So I turned to one of the best camera bag design teams in the world, the folks from Think Tank Photo. Even though I don’t fly much these days, their Airport Security V 2.0 Roller looked like just the thing to hold my gear and help me transport it without breaking my back.

Airport Security Packed

It’s pretty amazing just how much gear this bag will hold and how well balanced it feels when rolling. I’ve been able to pack all my on-location product photography gear (strobes, battery packs, batteries, Pocket Wizards, cords, umbrellas, snoots, etc.) or my usual Texas Landscape Safari kit (two bodies, four lenses, 1.4x extender, 8 different Singh-Ray filters, geo-tagging GPS, 2-way radios, first-aid kit, etc.), all in one very mobile roller.

Rolling Along
Best of all, the Think Tank Airport Security V 2.0 Roller fits perfectly in the rear of my other new roller, the 2010 Subaru Forester.

2010 Subaru Forester

The Forester is my first AWD (all-wheel drive) vehicle and the handling is unlike any other car or truck I’ve ever driven. It corners like a sports car with very stiff suspension but rides as smooth as can be. In fact, it rides better than my previous car, a 2003 Honda Accord.

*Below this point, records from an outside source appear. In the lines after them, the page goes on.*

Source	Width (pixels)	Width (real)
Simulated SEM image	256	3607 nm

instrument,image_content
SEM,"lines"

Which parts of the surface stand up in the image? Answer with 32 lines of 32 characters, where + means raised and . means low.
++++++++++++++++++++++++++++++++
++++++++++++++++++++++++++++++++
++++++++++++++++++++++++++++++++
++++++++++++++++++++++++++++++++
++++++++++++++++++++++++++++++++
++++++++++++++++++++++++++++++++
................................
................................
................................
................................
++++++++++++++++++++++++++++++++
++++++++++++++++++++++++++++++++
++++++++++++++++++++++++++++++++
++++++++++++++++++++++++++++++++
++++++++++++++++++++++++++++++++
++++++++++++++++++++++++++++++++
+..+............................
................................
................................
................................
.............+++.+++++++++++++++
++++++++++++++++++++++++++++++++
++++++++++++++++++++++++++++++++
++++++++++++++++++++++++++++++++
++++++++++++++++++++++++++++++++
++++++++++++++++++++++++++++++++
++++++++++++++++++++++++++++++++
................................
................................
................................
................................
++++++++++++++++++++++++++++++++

But what makes the Forester really special is the rear cargo area and fold down rear seats. Unlike most SUV’s the Forester’s rear seat fold down completely flat, extending the space in the cargo area another 2-1/2 feet. For a “Strobist” this means you can store large light stands or even C-stands, booms, reflectors, soft boxes, flash heads and seamless backgrounds (53″) along with all your other photo gear, in a vehicle that gets 25 miles per gallon.

For a landscape photographer this means you can carry all your photo gear as well as a tent, sleeping bag, backpacks and supplies in an all-wheel drive vehicle with excellent ground clearance for those all-out adventures in far west Texas!